Response to SSIR article

We posted the following as a comment to the Stanford Social Innovation Review piece to which it refers:

We couldn’t agree more with “In Microfinance, Clients Must Come First,” by Datar, Epstein and Yuthas. Microfinance aims to alleviate poverty by providing access to credit to the world’s poorest entrepreneurs. But, as the authors allude, if merely giving money to entrepreneurs will propel them out of poverty, microlenders must be smarter than every investor in the world. That logic clearly is flawed. The assumption is that lending alone will achieve successful results. We know that’s incomplete. But lending, combined with business education, may be the key to propelling the world’s poorest entrepreneurs out of poverty.

Just as venture capitalists provide to their entrepreneurs to improve their chances of success, MFIs should provide additional, non-monetary resources for their borrowers. We recognize that the scope and scale of microfinance don’t make that a resource-efficient practice.

That challenge, presented to us by the chairman of a Thai MFI in January 2007, energized us to search for, and ultimately to create, a tool that could help entrepreneurs and MFIs begin conversations that would result in better business decisions – and better outcomes.

We created a tool, the Barefoot MBA, to meet that challenge. The Barefoot MBA seeks to give the world’s smallest business owners knowledge and concepts to empower them to make better business decisions and provide better lives for themselves, their families and their communities. The Barefoot MBA is intended to be used by existing organizations that have resources, relationships and infrastructure. It is a free, open-source tool, supported by us, available to all at http://www.barefootmba.org.

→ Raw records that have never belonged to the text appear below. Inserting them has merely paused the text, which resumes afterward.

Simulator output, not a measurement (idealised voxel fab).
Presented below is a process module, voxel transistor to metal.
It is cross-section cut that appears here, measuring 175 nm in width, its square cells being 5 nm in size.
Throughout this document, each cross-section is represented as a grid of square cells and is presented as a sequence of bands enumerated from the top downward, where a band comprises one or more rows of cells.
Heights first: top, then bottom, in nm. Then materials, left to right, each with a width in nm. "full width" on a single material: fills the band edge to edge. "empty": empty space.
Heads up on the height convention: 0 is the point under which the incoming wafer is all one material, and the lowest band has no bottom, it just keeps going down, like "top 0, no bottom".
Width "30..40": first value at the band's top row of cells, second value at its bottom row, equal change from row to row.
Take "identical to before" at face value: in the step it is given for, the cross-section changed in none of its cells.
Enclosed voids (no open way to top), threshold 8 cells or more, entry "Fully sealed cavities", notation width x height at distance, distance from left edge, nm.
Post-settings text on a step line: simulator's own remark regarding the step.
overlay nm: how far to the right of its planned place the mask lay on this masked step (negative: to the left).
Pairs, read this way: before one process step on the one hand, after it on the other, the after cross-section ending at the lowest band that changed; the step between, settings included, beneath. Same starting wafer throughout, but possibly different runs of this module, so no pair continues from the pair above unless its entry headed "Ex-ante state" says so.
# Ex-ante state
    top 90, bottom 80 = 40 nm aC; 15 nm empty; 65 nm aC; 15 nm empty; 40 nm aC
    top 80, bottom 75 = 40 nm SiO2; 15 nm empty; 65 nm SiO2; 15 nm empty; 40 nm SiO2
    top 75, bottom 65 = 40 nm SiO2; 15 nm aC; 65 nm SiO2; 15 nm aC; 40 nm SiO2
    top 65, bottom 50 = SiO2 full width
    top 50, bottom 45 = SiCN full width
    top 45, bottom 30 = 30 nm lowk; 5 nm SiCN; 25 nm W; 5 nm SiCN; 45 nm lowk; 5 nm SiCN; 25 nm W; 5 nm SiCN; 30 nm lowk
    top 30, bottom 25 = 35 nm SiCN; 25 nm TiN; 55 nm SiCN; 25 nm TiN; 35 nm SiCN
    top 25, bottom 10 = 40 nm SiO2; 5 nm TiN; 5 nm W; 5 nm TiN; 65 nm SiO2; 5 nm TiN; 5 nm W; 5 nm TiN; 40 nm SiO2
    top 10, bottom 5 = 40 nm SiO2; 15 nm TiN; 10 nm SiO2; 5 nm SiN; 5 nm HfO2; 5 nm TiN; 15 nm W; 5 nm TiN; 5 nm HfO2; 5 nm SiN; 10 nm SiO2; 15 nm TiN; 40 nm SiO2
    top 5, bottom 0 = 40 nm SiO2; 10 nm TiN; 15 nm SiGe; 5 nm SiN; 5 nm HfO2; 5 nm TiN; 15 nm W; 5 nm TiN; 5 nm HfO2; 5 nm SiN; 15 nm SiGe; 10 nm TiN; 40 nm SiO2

The Barefoot MBA’s lessons are taught through storytelling, the simplest, most time-tested method of teaching. Because they require no literacy, props or technology, they are accessible to anyone, anywhere. The stories are modular, their examples context-specific but adaptable; we include in our materials a guide to adapting the Barefoot MBA to other cultures and norms.

Microfinance debt is more useful with services that help entrepreneurs make effective, successful decisions with their new money. We hope to work with others in the field to help those trying to make ends meet bring those ends a little closer together.